Senior Cloud Operations Engineer
Services and Support – Cloud Ops /
Our Vision is to be the Most Trusted, Flexible and Easy to Use Hybrid Cloud Data Platform. Actian is transforming industries by empowering companies to accelerate application modernization and simplify the Cloud journey. Our customers use the Actian Data Platform to unify their siloed data, explore and securely exchange data to run a variety of analytic workloads that provide real time business insights at a fraction of the cost. We have 24 of the Fortune 100 companies using Actian technology in some of the most mission critical applications that impact your daily life.
We’re looking for a Senior Cloud Operations Engineer to join the Cloud Operations Team. This is a unique opportunity to join a newly formed team who will focus on world-class monitoring/alerting, platform performance, availability, reliability, and capacity planning. The right candidate will have a software development mindset and will automate as much as possible to avoid repetitive tasks. The individual will work closely with Engineering teams to optimize the deployment and monitoring of mission critical, customer-facing systems across private and public cloud environments.

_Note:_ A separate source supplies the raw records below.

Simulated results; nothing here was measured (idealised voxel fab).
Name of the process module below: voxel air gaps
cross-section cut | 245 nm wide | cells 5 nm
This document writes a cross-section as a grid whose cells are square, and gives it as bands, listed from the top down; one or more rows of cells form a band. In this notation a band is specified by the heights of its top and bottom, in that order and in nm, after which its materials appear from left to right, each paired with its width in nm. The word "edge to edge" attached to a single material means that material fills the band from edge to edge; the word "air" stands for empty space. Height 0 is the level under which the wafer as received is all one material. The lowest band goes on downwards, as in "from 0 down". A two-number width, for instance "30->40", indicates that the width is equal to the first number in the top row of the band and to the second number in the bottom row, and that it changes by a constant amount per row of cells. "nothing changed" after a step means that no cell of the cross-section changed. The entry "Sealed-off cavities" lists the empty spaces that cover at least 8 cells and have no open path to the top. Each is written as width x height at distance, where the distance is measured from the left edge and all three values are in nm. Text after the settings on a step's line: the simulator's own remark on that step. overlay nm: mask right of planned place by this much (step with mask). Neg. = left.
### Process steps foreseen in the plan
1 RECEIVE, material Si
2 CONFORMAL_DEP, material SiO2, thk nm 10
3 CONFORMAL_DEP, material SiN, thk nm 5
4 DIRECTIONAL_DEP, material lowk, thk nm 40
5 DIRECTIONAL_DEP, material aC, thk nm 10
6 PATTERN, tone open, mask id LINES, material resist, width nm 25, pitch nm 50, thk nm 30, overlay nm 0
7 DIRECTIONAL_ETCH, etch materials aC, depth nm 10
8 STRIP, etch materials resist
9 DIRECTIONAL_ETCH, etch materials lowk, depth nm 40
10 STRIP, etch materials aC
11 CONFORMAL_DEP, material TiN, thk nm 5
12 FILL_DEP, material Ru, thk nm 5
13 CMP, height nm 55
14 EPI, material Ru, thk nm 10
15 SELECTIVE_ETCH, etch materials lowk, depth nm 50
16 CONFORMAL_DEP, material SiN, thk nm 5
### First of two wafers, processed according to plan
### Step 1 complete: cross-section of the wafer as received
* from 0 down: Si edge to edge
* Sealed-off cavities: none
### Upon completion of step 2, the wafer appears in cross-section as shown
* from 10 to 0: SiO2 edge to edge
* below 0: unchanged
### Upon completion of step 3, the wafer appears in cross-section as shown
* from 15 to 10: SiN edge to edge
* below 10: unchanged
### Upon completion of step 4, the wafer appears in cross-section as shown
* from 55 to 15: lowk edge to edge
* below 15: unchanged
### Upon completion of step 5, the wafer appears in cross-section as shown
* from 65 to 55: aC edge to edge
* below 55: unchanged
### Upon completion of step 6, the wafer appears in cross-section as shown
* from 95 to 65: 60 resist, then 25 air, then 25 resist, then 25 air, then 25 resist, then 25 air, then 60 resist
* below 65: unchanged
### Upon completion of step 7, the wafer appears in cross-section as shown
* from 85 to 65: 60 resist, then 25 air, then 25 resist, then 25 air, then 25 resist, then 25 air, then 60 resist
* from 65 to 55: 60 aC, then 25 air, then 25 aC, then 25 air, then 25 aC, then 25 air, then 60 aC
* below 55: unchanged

Cloud Operations Engineers are responsible for keeping all production systems at Actian running smoothly. COE are expected to apply sound engineering principles and operational discipline to develop and deliver automation into our environments. Create monitoring and telemetry to gain insight into the patterns that govern our success and allow Actian to deliver on our uptime commitments. Additionally, you would develop and enhance the CD pipeline to deliver successful builds to production. COE is created to help drive operational excellence through automation and monitoring. Working closely with development teams to build reliability directly into our products and architecture. In the Cloud Operations Team, you will be at the center of driving improvements and change across the organization in additional to accelerating our adoption of containers and Kubernetes.
The successful candidate is customer focused, a self-starter, able and willing to work with geo-dispersed teams. This role will also be responsible for mentoring less-experienced staff.
- Monitor and debug issues across the platforms (applications, networks, databases)
- Administer, maintain, automate systems to ensure reliability, resiliency, scalability, and security
- Deploy, maintain, and enhance monitoring solutions and provide technical resolutions and root cause analysis for high severity incidents
- Work closely with Engineering and Software Development teams to design, deploy, and operate components/services that are automated, resilient, and scalable
- Ensures that documented SSAE Policies and Procedures are followed and enforced
- Create, update, and maintain documentation for all configurations for the production environment
- Maintains and ensures the readiness and availability of disaster recovery environments
- Develop and deliver timely reports on service metrics including but not limited to availability, capacity, performance, and latency across all production systems
- Manage a 24x7x365 regional operational team
Must have skills & Qualifications
- Be willing to bring your best to work every day, challenge the status quo, and move the Actian culture forward
- Bachelor’s Degree in Computer Science or equivalent experience related to Information Technology
- 3+ years’ experience as a Cloud Operations Engineer or Site Reliability Engineer managing a SaaS / PaaS / IaaS environment
- Experience managing Linux and Windows Server
- Experience with the configuration and automation toolsets such as Terraform, Puppet, Chef and Ansible
- Experience in monitoring a global Cloud footprint. Hands-on with modern monitoring platforms and time-series databases, such as Grafana, Prometheus, DataDog, or SumoLogic, Nagios, Zenoss
- Experience in the design and/or deployment of Public Cloud technologies (AWS, Azure, GCP)
- Experience in Network Services such as DNS, DHCP, WAN Routing, TCP/IP networking and DNS, LDAP, NFS and SMTP.
- Knowledge of RDBMS systems such as MySQL and SQL Server.
- Experience with containerization and container orchestration especially with Docker, Kubernetes
- Experience in the deployment and management of microservices
- Experience maintaining and managing Spark, Kafka, Tomcat, Cassandra, and MySQL based systems
- Proficient with Python, Bash, SQL or Java
- Requires the ability to write and present effective materials, including presentations, status reports, technical diagrams, and flowcharts
- Requires the ability to use problem-solving techniques, such as root cause analysis, to resolve issues.
- Solid understanding of incident management, change management, and problem management
Nice to have
- Experience working with a globally distributed team
- Understanding of software development lifecycle and CI/CD pipelines
- Certifications in either of the following AWS, Azure and GCP
We value diversity at our company. All qualified applicants will receive consideration for employment without regard to race, color, religion, sex, sexual orientation, gender identity, national origin, or any other applicable legally protected characteristics in the location in which the candidate is applying.